In a related development, the Oil Producers Trade Section (OPTS), in its presentation at the hearing, observed that the PIB did not address key challenges facing gas sector development in Nigeria.
The Chairman of the OPTS, Mr Mike Sangster, who expressed the concerns of the body said: “if the PIB is passed in its current form, it will not meet the government’s objectives of making Nigeria the leading destination for oil and gas investment and the recent scarcity of investmentonly $3 billion out of $70 billion in Africa-will continue.
“Nigeria faces ever increasing competition for investment and, despite having the largest reserves, only $3 billion out of the $70 billion committed in Africa for projects sanctioned between 2015 and 2019 were attributed to Nigeria, representing a meager four per cent”.
“This lack of competitiveness is caused in part by the high cost of doing business in Nigeria, with overall project costs and operations costs being 69 per cent and 42 per cent higher than the global average respectively.
A PIB, which safeguards existing projects and introduces competitive terms, is required to fully utilise the country’s resources for the benefit of all Nigerians,” Sangster stated. He, however, said that OPTS had conducted a detailed review of the PIB and commended the Federal Government’s efforts to introduce a comprehensive bill to address a number of issues affecting operations of the oil and gas industry.
He said that OPTS had observed some positive provisions in the bill which includes lower headline taxes rates for onshore and shallow water oil development activities. He added that the PIB also made provision for commercialisation of the Nigerian National Petroleum Corporation (NNPC) to bring about improved business efficiency among other laudable initiatives in the PIB.
Meanwhile, the President of the Senate, Ahmad Lawan and the Minister of State for Petroleum Resources, Timipre Sylva, expressed optimism that the passage of the bill would boost socio-economic fortunes of the Host Communities and Nigeria in general. While declaring the event open, Lawan said that the National Assembly will ensure that when passed into law, the legislation would guarantee improved revenue earnings for the country as well as protect the investors and the oil producing communities.
His words: “Let me say this, we (National Assembly) will pass this bill not without ensuring that it is a bill that satisfies certain conditions. Nigeria is blessed with these resources, we want Nigeria to benefit optimally from them. In fact, we are in a hurry because we have lost so many years of benefits that we could have had.”
He, however, noted that the nonpassage of the PIB had been a major drag on the industry over the years, significantly limiting its ability to attract both local and foreign capital at a time when many other countries are scrambling to exploit their oil and gas resources. “The mere knowledge that the nation’s oil industry is still being governed by laws enacted more than 50 years ago is ludicrous and extremely disappointing.
As legislators, we will strive to deliver a Bill that will enhance the growth of our oil and gas industry, modernize our fiscal system and enhance competitiveness, while creating harmony for all stakeholders. This is a promise we have made and that we shall achieve. “Nigeria must have an Oil and Gas Industry that benefits its people. Equally, our Oil and Gas Industry must be competitive.

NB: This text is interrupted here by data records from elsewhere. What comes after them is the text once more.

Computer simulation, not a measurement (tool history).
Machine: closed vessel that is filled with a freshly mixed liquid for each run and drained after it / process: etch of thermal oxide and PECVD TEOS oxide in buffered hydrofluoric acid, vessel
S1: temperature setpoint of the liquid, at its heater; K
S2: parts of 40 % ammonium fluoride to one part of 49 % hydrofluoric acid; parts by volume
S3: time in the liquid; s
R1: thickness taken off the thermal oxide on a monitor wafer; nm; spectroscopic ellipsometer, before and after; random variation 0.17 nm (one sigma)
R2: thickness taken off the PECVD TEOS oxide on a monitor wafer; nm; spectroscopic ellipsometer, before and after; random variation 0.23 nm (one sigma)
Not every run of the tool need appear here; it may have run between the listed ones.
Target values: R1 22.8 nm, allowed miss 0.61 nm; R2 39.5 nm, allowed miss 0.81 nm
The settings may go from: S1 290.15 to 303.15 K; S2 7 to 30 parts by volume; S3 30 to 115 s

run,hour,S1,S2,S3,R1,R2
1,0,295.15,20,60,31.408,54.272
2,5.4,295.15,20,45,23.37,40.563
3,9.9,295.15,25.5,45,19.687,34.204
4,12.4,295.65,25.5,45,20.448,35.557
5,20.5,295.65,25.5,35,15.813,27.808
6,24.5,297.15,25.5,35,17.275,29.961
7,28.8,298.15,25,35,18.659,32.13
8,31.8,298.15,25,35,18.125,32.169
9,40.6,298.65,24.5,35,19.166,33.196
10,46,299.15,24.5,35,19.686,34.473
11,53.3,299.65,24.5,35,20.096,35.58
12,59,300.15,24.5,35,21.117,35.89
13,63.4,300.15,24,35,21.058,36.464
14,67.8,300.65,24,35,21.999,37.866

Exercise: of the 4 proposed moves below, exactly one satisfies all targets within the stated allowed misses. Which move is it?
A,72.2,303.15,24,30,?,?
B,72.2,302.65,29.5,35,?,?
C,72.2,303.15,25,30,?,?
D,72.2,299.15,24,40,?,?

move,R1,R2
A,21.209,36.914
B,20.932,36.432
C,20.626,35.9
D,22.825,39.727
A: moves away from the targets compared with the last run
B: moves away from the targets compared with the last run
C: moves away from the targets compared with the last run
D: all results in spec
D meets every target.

We must create a sustainable investment climate, where business in the sector will flourish,” he said. On his part, the Minister of State for Petroleum Resources, said that the passage of the PIB would assist host communities in petroleum operation areas to achieve their aspirations.
Calling for expeditious passage of the bill, Sylva said that the host communities would benefit immensely, noting that the objectives of the bill included promotion of economic growth through increased oil and gas production. Other objectives according to the Minister, are to stimulate economic growth through investment in midstream gas infrastructure and to institute a strong regulatory framework with increase emphasis on midstream development.